MEMPHIS, Tenn. (WMC) - More now than ever, Decision 2020 will not only be decided at the precinct but also at the mailbox.
Shelby County election officials said Tuesday they have mailed more than 22,000 absentee ballots, and voters still have another two weeks to request to vote by mail.
By comparison, four years ago only about 8,000 absentee ballots were requested in Shelby County for the 2016 presidential election.
Tennessee law requires absentee ballots be returned by mail and received by the close of business on Election Day.
Once a voter sends back their ballot, election workers can’t count them until Election Day.
“Tennessee election law doesn’t allow us to even touch these ballots until 7 p.m.,” said Linda Phillips, administrator of elections in Shelby County.
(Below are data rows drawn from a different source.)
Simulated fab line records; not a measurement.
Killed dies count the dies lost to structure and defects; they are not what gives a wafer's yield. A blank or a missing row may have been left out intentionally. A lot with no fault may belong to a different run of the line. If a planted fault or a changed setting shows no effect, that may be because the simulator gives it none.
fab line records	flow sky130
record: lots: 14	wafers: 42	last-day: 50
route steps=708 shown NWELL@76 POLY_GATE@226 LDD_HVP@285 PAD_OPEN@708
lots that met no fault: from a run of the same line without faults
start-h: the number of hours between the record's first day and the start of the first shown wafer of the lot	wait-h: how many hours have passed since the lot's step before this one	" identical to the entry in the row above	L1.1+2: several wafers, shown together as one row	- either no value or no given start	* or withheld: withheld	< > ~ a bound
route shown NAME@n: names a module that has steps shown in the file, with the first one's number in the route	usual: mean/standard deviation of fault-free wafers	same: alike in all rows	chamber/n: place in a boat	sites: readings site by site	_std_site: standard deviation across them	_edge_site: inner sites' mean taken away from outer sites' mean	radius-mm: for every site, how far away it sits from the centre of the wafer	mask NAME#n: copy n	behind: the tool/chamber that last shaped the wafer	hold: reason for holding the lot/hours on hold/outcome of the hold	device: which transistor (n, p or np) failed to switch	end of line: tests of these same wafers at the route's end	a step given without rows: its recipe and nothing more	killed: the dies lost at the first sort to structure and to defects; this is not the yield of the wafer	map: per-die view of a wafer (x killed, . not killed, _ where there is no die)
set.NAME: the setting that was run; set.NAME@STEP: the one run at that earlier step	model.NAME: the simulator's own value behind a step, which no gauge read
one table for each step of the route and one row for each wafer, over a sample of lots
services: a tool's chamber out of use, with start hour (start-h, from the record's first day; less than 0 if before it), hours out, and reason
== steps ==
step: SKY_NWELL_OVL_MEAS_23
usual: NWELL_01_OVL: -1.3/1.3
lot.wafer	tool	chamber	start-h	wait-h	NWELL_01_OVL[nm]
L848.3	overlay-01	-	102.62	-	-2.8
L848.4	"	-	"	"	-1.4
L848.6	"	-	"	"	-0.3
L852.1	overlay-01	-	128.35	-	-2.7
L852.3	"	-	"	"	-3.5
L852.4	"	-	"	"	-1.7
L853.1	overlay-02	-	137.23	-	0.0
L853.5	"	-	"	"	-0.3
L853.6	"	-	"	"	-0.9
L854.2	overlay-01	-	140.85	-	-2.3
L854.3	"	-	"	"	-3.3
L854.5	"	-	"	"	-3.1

Phillips and Election Commissioner Brent Taylor have been very vocal about the county needing more scanners to process the onslaught of new absentee ballots.
Two weeks ago they told county commissioners it could be the Saturday after Election Day before workers could finish tallying the votes.
When we spoke with Phillips Monday, she would not commit to a timeframe.
“Part of the problem is you look at the stated rate of speed for manufacturers (of ballot counters) and that’s an interesting number, but it doesn’t account for the human element,” said Phillips.
Each ballot must be physically opened, inspected by a bipartisan team of poll workers and entered into one of four scanners to be counted.
Phillips says she needs two more scanners to effectively process the ballots.
Election advocate and attorney Steve Mulroy says she actually needs something else.
“Which is precisely why what they need is more staff,” said Mulroy. “They don’t need more scanners. They need more staff.”
Currently, election officials are planning to have 200 people at FedExForum processing up to 40,000 absentee ballots.
During the August election, there were 76 people who processed more than 16,000 absentee ballots.